Doing things solo

A few years ago, I was at Carol’s Pub every Thursday from May through August for karaoke.  I started to notice a handful of solo-regulars.  There was the Librarian, long blond ponytail hair, thick glasses, conservative teacher clothes, who’d sit quietly thumbing through the song books until she found a tune she liked.  She’d whisper the lyrics into the mic, never taking her eyes away from the screen.   There was Country Guy, with too-tight, too-light jeans, a braided belt and thinning hair, who’d sit at the wobbly tables, silently drumming his fingers and nursing a drink until his name was called.  He’d always do a country song, the Cash or Haggard kind, belting it out with high-energy and verve, swaying his hips and sweeping his arms across the dimly-lit room.  They never talked to anyone yet had an air of contentedness about them.  Did they come by themselves week after week because their friends weren’t karaoke fans?  Was this a secret life they led, a Thursday night routine they chose to keep to themselves?  Perhaps they didn’t have anyone to go out with but didn’t want to stay home watching Friends?  I was fascinated.

I’m intrigued by what people will and won’t do by themselves, and how they act when they do choose to go solo in public.  Many are ok doing restaurant breakfast and lunch alone but not dinner.  They’ll bring a book as a security blanket, attempting to hold it open with one hand as they fork a salad with the other.  You’ll do a matinee, but not a 7pm movie.  You’ll go to an improv show but sneak in after it starts and the lights go down.  You’ll go to a bar for a drink but position yourself in TV-view so you can pretend you’re interested in the Marlins/Mets game.

I try to do one thing a week by myself.  This started a couple of years ago when I wanted to go to something (I can’t remember what is was, probably because I’m so emotionally-scarred from the regret) but couldn’t find anyone to accompany me.  So I didn’t go.  Ridiculous.  I vowed to never again not do something because of not having a date.  Half the time I think you ask for accompaniment not necessarily because you want to hang out  but out of fear of being judged.  Going solo is a great way to meet new people, especially in a party-type setting; you go with a group of friends, you stand in the corner and talk to them all night.
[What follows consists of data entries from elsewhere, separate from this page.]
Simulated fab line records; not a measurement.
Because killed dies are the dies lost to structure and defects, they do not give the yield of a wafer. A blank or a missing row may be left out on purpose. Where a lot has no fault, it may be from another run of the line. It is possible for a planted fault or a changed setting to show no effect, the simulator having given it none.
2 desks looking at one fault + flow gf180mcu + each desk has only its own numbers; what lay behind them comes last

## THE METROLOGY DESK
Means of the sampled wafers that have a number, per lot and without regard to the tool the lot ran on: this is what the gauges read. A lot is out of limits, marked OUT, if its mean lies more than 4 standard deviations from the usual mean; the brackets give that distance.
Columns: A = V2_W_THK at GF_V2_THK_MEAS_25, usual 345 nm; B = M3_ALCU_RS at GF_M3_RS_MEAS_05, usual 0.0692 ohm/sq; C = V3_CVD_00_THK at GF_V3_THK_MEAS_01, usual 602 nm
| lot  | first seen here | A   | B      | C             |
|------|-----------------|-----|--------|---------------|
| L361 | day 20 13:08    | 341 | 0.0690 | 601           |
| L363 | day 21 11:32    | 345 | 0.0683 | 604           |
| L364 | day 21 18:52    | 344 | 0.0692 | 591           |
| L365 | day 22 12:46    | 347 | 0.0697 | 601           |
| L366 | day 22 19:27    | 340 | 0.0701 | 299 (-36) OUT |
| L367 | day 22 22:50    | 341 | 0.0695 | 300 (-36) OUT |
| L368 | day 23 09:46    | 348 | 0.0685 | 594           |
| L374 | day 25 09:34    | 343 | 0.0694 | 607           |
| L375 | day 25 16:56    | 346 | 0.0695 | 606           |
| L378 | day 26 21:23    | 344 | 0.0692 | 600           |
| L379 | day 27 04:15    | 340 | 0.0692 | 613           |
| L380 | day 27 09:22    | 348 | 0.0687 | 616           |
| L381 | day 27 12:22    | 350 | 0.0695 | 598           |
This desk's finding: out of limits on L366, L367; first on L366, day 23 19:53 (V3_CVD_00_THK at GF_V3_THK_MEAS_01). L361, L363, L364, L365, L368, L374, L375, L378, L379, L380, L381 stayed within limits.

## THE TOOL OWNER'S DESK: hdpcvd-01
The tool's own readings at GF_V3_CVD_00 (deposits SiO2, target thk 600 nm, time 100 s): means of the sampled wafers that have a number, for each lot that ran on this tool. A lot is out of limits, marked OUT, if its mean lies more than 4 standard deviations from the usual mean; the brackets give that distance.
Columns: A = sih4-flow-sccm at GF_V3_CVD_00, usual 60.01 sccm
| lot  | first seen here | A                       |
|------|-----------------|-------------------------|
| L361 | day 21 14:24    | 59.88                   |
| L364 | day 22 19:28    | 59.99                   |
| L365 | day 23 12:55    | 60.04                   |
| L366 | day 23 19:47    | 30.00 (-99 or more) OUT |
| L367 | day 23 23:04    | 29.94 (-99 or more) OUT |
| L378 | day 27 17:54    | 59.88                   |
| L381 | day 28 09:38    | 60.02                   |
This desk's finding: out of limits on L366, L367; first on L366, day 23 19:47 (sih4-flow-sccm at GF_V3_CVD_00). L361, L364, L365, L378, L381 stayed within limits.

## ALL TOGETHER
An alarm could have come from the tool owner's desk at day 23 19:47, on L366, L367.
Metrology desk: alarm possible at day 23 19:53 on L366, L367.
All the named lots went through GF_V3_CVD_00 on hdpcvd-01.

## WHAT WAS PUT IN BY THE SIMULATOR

Most recent “Table For One” outings –

Pig Roast at an Abandoned Convent


I heard about Clandestino , an underground supper club of sorts that throws food-centric events in unusual venues across the city.   I love BBQ, bluegrass, summer dusk, white Christmas lights strung from tree to tree, places I’ve never been, and flip-flops and jeans so when I saw that their next event was all of those things, I signed up.  The convent is in Pilsen.  There were about eighty attendees, mostly groups of friends.  I chatted with a group of young twenty-somethings who regularly volunteer at Clandestino events and loved repeatedly sharing that they know founder (Chef Efrain Cuevas).  While in line for a pulled-pork sandwich, I talked bacon with two guys, one a chef who mesmerized me with his bacon-basket recipe in which he actually weaves together strips of the heavenly meat.  I ran into a girl who came to one of my Mac ‘n Cheese Minglers a year ago and met her friends; two of them met on years ago, so I had many questions and thoughts to share on that topic.  I sat on a window ledge and listened to the music, people-watching, sipping wine.  A group of three guys came and stood next to me and eventually one said, “Hey.”  Turns out we went to the same high school, though years apart, so relived our Evanston days.  Then he and one of the other guys meandered away, and I was left talking with Patrick, a self-proclaimed drifter who also lives in Roscoe Village and throws dinner parties.  We exchanged list criteria and contact info.  New friend.

Critical Mass

Critical Mass

This past year I’ve really gotten into riding my bike.  Last Friday, I did Critical Mass for the first time.  OMG, as the kids would say.

Hundreds of people, of all races, ages, economic classes, gather in Daley Plaza at 5:30pm the last Friday of the month.  Some dress in costume, some decorate their helmets, some drink alcohol, some yell “Happy Friday” to cheering bystanders and to cursing bystanders, some bring boomboxes – I purposefully rode next to a ’80s/’90s fan most of the way; nothing like a little Snoop Dog “Gin ‘n Juice” while pedaling down LaSalle.

I had such a good time.  The pace is slow.  You don’t have to worry about red lights, being smacked by a car door, pedestrians.  The cops rode with us and stopped traffic at major intersections.  The route was 14 miles, Daley to Division/Elston to Greektown to Chinatown to Bridgeport to 31st Street Beach, and it changes each time.  It’s free.  It’s exercise that doesn’t feel like exercise.  It’s taking advantage of living in this great city.  Ended about 9:30pm.